Human Rights of Migrants: Transnational and Mixed-Status Families
Participatory Action Research and Community-based Education as Resources for Documentation, Activism and Policy Change, led by Professor M. Brinton Lykes
The Center has partnered with community-based organizations in the Boston area to collaborate on an interdisciplinary and transnational project. The project brings together Central American immigrant members of the organizations, staff organizers from the group, lawyers, psychologists, and social workers to document how the recent upsurge of immigration enforcement is affecting immigrants and their families and communities. The aim of the participatory action research (PAR) project is to develop human rights research and advocacy skills among immigrant community members within the United States while at the same time generating action oriented data and information. The project has included dozens of collaborative community-university meetings. Boston College faculty and students associated with the project have produced scholarly work in the fields of law, psychology, action research methodologies, and social work.

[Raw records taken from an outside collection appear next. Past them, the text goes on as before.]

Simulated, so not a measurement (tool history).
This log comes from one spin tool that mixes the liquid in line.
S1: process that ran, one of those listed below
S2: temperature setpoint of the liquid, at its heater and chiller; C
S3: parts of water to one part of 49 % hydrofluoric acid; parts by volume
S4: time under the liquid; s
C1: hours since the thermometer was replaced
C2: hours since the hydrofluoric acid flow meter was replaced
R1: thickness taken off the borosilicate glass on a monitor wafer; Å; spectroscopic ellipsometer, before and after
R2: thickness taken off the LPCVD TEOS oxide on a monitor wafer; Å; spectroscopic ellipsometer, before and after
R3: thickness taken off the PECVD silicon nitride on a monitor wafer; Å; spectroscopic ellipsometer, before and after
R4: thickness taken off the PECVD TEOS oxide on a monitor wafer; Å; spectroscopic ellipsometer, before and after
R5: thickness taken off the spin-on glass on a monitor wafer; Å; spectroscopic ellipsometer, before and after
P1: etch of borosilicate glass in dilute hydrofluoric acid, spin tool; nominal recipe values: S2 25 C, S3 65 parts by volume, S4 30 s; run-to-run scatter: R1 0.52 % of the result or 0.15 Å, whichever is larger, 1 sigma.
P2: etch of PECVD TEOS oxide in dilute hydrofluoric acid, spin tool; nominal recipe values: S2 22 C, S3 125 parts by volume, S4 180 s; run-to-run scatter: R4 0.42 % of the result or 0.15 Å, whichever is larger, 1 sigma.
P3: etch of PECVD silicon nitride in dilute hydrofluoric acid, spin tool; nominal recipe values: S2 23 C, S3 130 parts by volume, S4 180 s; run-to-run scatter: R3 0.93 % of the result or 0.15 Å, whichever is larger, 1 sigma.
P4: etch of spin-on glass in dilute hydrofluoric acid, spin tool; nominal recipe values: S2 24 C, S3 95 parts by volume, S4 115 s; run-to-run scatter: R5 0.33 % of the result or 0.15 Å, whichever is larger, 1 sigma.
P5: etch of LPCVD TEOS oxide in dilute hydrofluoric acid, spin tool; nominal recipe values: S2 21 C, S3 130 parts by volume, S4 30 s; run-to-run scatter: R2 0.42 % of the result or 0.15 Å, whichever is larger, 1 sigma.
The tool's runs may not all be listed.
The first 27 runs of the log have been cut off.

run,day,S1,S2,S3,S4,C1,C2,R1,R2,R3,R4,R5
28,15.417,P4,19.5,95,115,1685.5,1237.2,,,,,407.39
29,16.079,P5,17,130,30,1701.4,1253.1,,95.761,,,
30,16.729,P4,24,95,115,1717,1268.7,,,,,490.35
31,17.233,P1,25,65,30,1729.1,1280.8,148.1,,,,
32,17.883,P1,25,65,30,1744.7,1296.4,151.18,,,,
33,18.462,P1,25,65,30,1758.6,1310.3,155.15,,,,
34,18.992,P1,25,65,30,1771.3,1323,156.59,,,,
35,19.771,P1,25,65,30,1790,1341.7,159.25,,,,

Recognizing the growing number of mixed status families facing emotional and economic hardship in the United States, the Center is privileged to be home to the Post Deportation Human Rights Project, which promotes the rights of deportees and their family members.
For more on the project's latest progress:
- Documenting Migrants’ Intergenerational Experiences with English Language Learning towards Improving Access, Multilingualism and Community Advocacy Project
This Participatory Action Research (PAR) was designed to: 1) Understand the experiences of Latino/a migrants in accessing English for Speakers of Other Languages courses in order to adapt current services to better meet the needs and demands of their communities; 2) Understand the implications of within-family-language-barriers for familial members’ wellbeing and integration into the community; and, 3) Use research findings to develop community actions to inform policy and programming around service delivery and resource generation for migrant communities. The PAR process is collaborative and community-based. It was conceived after two years of collaboration between two community-based organizations servicing migrants and refugees - Casa El Salvador and Women Encouraging Empowerment, Inc. - and the Migration and Human Rights Project at Boston College. The research questions were initiated by the community organizations and every subsequent step of the research project was done collaboratively by all partners.
The findings from this PAR project can be found in the "Migrant Families and Language: '...The person who speaks two languages has double the value'” report. This report situates Spanish-speaking migrants in Revere and East Boston within the larger context of immigrant families in the United States, discusses findings from interviews with parents and their adolescent children and concludes with recommendations for community members, community organizations, and policy makers committed to improving the wellbeing of the migrant communities.
- English for Speakers of Other Languages - Know Your Rights Tool Kit
The Boston College Migration and Human Rights Project, alongside our partners Women Encouraging Empowerment and Casa El Salvador, is proud to share the first two units of our "Know Your Rights-English for Speakers of Other LanguagesTool Kit." The materials - including an introductory video and letter, teachers' guides and student lesson handouts can be found here. The materials were developed in conjunction with a legal team so legal information is infused throughout the lessons, and more additional information is included in "FAQ" sheets accompanying the teacher's guide for each lesson.
Our Current Partners
- Casa El Salvador (2011-present)
CASA EL SALVADOR is from, to, and for the Salvadorian Community. Casa El Salvador is a space for the Salvadorian community to celebrate its culture, roots, and history and to proudly affirm its Salvadorian identity. It is also a space where the community can organize to respond to the needs and challenges of its members and to advance their dreams. It maintains close links with the General Consulate from El Salvador in Boston but it is an organization that is self-organized and self-managed by a group of Salvadorans. For more information, please e-mail email@example.com.
English for Action (EFA) works with Latino immigrant families in Providence, Rhode Island, developing participatory English language and childcare programs that link language learning, leadership development, and community-building. EFA sustains programs for adults’ literacy, pre GED, Adult Basic Education for English speakers, conversation partner and “voz mujer” (for women’s leadership development). EFA strives to develop a center for community building and leadership development, where learners take on leadership roles within the organization and in the community to build a future model for community-based education and collective change. It envisions a participatory democracy in which people work collectively to promote social and economic justice, and in which immigrants are active and equal participants in society and politics.
Women Encouraging Empowerment Inc ("WEE") is a responsive and member lead organization that seeks to support its members to understand US society, to take the needed steps to become fully engaged and advocates in their communities. WEE's program focus is two areas: the cultivation of immigrant women leadership and the creation of a sustainable economy. Organizing is the core value and practice in each of these areas. WEE seeks the participation of committed women and their allies as lead organizers for change in the community with a volunteer base of committed women including the board of directors, founders, staff and program participants.